Want to win an election? Then launch a brand
A view from Debbie Klein

Want to win an election? Then launch a brand

Engine's chief executive reveals four key elements that are necessary for an effective election campaign.

To succeed in politics today, you need a strong brand. From Trump and Farage to May and Macron, today’s leading politicians are rising to the top through strength of their personal image. Boris Johnson, whose personality made him one of this century’s most popular politicians, is no longer an outlier.

Voters are tired of elections and disillusioned with politics. In this challenging environment, political campaigning is drawing on tactics that brands have used for years to connect with the public.

With the general election just a week away, here are four things that any election campaign needs in order to achieve cut-through:

Have your strapline…and stick to it

Theresa May has been lampooned by the media for her "strong and stable" mantra, but this message has achieved more cut-through during the election campaign than any other. We all know a strong strapline is fundamental for any brand looking to stand out in a crowded marketplace. Stay tuned to see whether this one makes the branding Hall of Fame.

Powerful and consistent messaging is more likely to trickle down to voters in their everyday lives and give meaning to a brand or party.

Boost your campaign by "word of mouth"

Any successful brand knows that what you say about yourself is one thing – but it’s what other people say about you that makes the bigger impact. That’s why cultivating word-of-mouth endorsements remains a key tactic for brands and parties to establish an authentic image.

Research shows that millennials rely more on word-of-mouth than other generations when researching products or services - perhaps that’s why Jeremy Corbyn has held a series of election rallies and has gained such widespread support on social media.

Content may be king, but distribution is just as important

Great content is always going to be important – but it needs to reach the right audience. Brands have long understood how online advertising can allow them to micro-target and personalise messages across different digital platforms, but this has now filtered into the political mainstream.

In the 2015 general election, the Conservatives outspent Labour by investing at least £1.2 million in Facebook ads, and reaped the rewards. This year, in what has been labeled the "dark ads" election, the Conservatives have again invested heavily in their online advertising, with tailored Facebook and Instagram adverts targeting undecided or swing voters.

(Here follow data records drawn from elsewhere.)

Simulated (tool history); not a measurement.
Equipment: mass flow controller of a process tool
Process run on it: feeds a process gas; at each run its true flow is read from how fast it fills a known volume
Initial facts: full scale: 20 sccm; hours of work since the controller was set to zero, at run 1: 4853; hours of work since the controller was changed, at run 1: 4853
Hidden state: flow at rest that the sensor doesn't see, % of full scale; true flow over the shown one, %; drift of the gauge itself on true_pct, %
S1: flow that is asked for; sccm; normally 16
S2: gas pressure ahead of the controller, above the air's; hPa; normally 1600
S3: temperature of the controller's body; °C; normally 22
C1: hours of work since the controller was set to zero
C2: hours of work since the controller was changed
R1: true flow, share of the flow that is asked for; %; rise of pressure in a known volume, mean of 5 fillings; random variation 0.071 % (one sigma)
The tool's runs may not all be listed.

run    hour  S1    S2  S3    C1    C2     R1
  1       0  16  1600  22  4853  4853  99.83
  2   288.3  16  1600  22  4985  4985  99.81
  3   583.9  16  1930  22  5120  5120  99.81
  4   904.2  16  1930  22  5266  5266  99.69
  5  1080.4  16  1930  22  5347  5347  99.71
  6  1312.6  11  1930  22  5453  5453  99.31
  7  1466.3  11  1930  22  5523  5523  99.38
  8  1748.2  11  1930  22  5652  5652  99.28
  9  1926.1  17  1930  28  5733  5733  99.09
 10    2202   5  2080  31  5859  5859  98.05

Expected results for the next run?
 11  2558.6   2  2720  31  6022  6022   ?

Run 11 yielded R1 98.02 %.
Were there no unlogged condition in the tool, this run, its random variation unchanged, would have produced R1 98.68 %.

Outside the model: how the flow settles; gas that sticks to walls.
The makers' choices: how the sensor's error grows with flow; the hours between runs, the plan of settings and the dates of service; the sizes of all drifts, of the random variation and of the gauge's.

Brands needs personalities too

The #Grime4Corbyn movement was one of the more unexpected elements of this year’s election campaign – but it clearly showed how powerful influencer marketing and brand ambassadors can be in a political setting, mobilising grime fans to engage with Labour’s policies and the election as a whole.

There’s a reason that brands are so prominent in modern life – they help us form powerful connections with the products we buy, the places we go and even the parties we vote for. By adopting consumer tactics, politicians have found a powerful new way to engage skeptical voters, and personal branding could go a long way to deciding the result on 8 June.